Showers never admitted providing her with the drug — but D’Agostino said he knowingly put her life at risk.

“He was involved in a relationship with this young woman,” D’Agostino said. “He must’ve known that she was not a heroin user. He must’ve known that one dose could kill her — and it did.” 

She sentenced Showers, 42, of Albany to 54 months in prison and three years of supervised release for possessing and intending to sell heroin that caused Smith’s death. Assistant U.S. Attorney Michael Barnett had asked for more time — 13 years and six months — but the defense wanted far less.

Showers’ attorney, Brian Devane, claimed there was no link proven between the heroin Showers admitted to having and Smith’s death; he asked for a sentence of 15 to 21 months.

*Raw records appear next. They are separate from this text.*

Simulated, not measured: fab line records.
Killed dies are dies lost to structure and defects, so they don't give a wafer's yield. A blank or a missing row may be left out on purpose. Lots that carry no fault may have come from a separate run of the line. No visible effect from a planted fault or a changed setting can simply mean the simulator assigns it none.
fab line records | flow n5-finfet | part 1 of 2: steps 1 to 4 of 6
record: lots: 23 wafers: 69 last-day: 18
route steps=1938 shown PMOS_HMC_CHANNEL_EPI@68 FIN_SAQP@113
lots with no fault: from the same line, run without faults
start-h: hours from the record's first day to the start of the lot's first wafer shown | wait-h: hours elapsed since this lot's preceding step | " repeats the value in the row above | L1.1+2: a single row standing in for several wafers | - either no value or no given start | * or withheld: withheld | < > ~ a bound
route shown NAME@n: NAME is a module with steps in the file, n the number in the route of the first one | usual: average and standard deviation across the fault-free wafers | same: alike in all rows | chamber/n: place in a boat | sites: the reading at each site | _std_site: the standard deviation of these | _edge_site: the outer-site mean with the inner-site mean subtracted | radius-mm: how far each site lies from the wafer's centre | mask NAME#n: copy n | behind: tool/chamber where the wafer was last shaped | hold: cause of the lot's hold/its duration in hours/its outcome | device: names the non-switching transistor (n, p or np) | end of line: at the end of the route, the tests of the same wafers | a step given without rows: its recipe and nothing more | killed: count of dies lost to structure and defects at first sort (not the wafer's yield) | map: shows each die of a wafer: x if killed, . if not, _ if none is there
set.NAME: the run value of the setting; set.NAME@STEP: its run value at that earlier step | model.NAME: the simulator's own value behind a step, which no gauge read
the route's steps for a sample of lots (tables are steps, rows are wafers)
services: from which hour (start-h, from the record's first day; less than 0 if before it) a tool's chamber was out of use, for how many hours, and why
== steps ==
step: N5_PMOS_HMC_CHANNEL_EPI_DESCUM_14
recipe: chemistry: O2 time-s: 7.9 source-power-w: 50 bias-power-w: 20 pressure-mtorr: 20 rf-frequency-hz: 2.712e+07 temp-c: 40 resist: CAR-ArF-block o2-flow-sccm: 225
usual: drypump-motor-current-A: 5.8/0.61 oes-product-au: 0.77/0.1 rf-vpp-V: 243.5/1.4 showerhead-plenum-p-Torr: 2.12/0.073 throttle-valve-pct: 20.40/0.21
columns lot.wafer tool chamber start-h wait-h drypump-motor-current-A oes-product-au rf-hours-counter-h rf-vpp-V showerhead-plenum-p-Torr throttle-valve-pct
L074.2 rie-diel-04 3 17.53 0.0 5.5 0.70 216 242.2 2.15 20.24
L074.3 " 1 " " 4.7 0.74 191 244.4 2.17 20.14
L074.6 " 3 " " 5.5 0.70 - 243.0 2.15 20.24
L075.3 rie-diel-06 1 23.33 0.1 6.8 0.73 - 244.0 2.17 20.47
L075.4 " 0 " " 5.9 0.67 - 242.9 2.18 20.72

The investigation didn’t show that any of the bundled heroin, which was found inside a closed Motrin bottle in a dresser drawer in Smith’s room, had been used, Devane argued. Investigators also found two pieces of empty heroin baggie corners on top of the dresser, which Devane asked the judge to infer had contained the heroin Smith ingested. 

But D’Agostino said she had not been a heroin user and there was no evidence at the scene, like needles or other paraphernalia, to suggest she was. She had only used marijuana and cocaine, she said, and there was "nothing to suggest she had heroin from any other sources" other than the packets Showers left in her car.

She also said the defense's argument that Showers didn't tell her about the heroin being in her car "strains credibility," saying she did not think Smith would have found it behind the passenger-seat visor within 24 hours without being alerted to its presence. 

“Everything in this case points directly to you, Mr. Showers,” she said.

The judge also pointed to Showers’ five felony convictions in justifying the sentence, calling him a “risk to society.” She highlighted his shooting someone in the leg in 1996, an armed robbery in December 2000 and, at one point while on parole, his opening a fraudulent credit line.

“The only time that you have not been committing crimes is when you’ve been incarcerated,” she said. 

She also took into account Showers’ role in contributing to the opioid epidemic plaguing communities across the nation. She said more than 52,000 people died of heroin overdoses in the United States last year, comparing it to 40,000 people killed in car crashes.

“How many more parents are going to get the call in 2017?” she asked. “How many young people are going to die? When you leave heroin in a 19-year-old’s car, bad things happen, and a tragic thing happened here.”

Smith’s mother, father and younger sister were in court Wednesday. Her mother wept as Barnett read a statement from Smith’s younger sister, who consoled her. She wrote that she is “forever guarded.” 

“Being happy doesn’t seem normal anymore,” she wrote. 

Before being sentenced, Showers told the judge he was trying to get his life together and that he was “sorry for everything that took place.”

“I send my condolences to the family,” he said. “I take full responsibility for my actions. I didn’t intend no harm.”